When Is the Three-Part Test of the Res Ipsa Loquitur Theory Applicable ?
In Bonventre v. Max, 229 AD2d 557; Zurlo v. Metropolitan Tr. Auth., 184 Misc 2d 988 [App Term, 2d Dept] the Appellate Division considered the paramount issue was the second element of the three-part test of the res ipsa loquitur theory.
The Appellate Division unanimously held that "the plaintiff need not have shown that the defendants were the only ones in control ... but she must have shown that the defendants' control was of 'sufficient exclusivity to fairly rule out the chance that any purported defect' was caused by some other agency" (Bonventre v. Max, supra, at 558).
Under these circumstances, the security guard and the surveillance camera near the escalator monitored the use of the escalator by the public.
As the Second Department observed in Bonventre, while the public may use something, that does not explain the misfortune here.

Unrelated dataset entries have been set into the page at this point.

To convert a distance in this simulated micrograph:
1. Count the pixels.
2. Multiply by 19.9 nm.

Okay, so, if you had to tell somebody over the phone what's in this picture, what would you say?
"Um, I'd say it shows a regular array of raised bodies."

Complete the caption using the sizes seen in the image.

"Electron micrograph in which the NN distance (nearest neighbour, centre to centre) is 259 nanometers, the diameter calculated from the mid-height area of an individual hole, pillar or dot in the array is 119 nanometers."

Moreover, these circumstances are sufficient to raise a genuine issue of material fact together with the infant plaintiff's statements regarding the nature and character of what caused her injury coupled with the supervisory roles and reactions of the mother and grandmother and the statements of the store security guard.
Further, the Appellate Term, in Zurlo v. Metropolitan Tr. Auth, held the defendants' negligence was probably the cause of the accident to the plaintiff and probably not the negligence of another, so the res ipsa loquitur theory was appropriate.